The Swede is not merely displaced but brought into displacement; and once displaced into the American berserk, he can never be "placed back" into the American pastoral.

Among the many problems raised in American Pastoral is the question of origins: by what process did Merry become the "Rimrock Bomber"? Is there somewhere in the past a cause of the disaster around which a coherent narrative might be organized? Critics have found no shortage of answers, the most common of these focusing on the Swede's rejection of his Jewish heritage and conformity to mainstream norms, a commitment to assimilation that fatally obscures his true character . Making the Swede bear all responsibility for what transpires would seem reasonable enough, even if Zuckerman intimates at one point that the Swede's sense of responsibility for others was so great as to be "unnatural" (88). In any event, it is indeed hard to imagine how the decision to leave one tradition behind and to join another would not have some effect on one's life. Yet when such a choice is called upon to explain something as unpredictable as another person's recourse to terrorist activity, then one might also wonder if the matter is not in fact more complicated.

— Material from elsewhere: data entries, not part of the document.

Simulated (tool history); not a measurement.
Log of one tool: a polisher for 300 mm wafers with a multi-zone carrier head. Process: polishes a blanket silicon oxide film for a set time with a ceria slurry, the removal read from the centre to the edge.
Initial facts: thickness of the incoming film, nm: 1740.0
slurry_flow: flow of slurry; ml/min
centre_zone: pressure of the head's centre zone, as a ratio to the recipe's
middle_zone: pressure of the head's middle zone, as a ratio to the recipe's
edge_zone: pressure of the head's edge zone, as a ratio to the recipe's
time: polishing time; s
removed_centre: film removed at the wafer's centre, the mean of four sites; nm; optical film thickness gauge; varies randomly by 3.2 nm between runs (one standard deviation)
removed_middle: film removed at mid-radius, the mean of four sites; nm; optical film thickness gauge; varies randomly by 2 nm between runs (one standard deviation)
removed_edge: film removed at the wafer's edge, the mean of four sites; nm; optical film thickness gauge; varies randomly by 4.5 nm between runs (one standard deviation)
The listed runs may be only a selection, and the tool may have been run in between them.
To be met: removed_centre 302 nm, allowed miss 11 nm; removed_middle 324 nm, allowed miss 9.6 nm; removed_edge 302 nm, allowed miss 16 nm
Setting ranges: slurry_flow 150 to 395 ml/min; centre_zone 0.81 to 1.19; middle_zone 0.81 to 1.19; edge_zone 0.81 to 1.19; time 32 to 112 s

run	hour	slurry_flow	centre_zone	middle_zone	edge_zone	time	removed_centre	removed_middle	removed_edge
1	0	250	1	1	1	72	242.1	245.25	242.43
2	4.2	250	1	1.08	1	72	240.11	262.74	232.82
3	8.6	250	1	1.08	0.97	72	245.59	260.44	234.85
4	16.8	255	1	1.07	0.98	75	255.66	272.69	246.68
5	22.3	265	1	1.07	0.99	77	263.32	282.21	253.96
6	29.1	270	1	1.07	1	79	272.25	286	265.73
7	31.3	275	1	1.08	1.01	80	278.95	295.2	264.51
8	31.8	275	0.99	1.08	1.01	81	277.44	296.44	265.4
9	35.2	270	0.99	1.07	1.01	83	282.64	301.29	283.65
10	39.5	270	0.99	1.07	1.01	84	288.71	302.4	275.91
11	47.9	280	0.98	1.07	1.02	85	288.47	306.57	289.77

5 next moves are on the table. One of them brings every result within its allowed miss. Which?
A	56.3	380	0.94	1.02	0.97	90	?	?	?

In the following pages I focus attention on the limits of causal explanations in American Pastoral. The Swede himself, of course, arrives at the conclusion that there is no cause, that every causal system invoked to put the disaster into a narrative can be put back into question. To this I would add that to reinscribe causality where it is absent is to rehearse the very quest undertaken by the Swede, who scans the wreckage of the past, against all odds, for the moment which signaled "some failure of his responsibility." If such a pursuit appears as utopian as, say, the search for the origins of poetry, which involves nothing less than locating a germ cell among the ashes of death (Herder 82), it may be because both hold out the hope of making sense of a past that can never be recovered without mediation.2 When the Swede thinks to himself that Jerry's answers come too easily (Jerry being the brother who "escapes the bewilderment by ranting") and concedes that "reasons" are a literary fantasy (Pastoral 281), he could just as well be speaking of those critics who explain away a predicament that resists explanation. The aim of this essay is to restore something of the urgency to the Swede's "self-examination" and to the indeterminacy of his own answers; it is, in a sense, an attempt to tarry with the negative. The essay argues that once the belief in an absent causality is taken seriously, once the question of origins is thought to be ultimately unanswerable, the implications for any attempt to narrate or explain the Swede's experience can no longer be ignored. …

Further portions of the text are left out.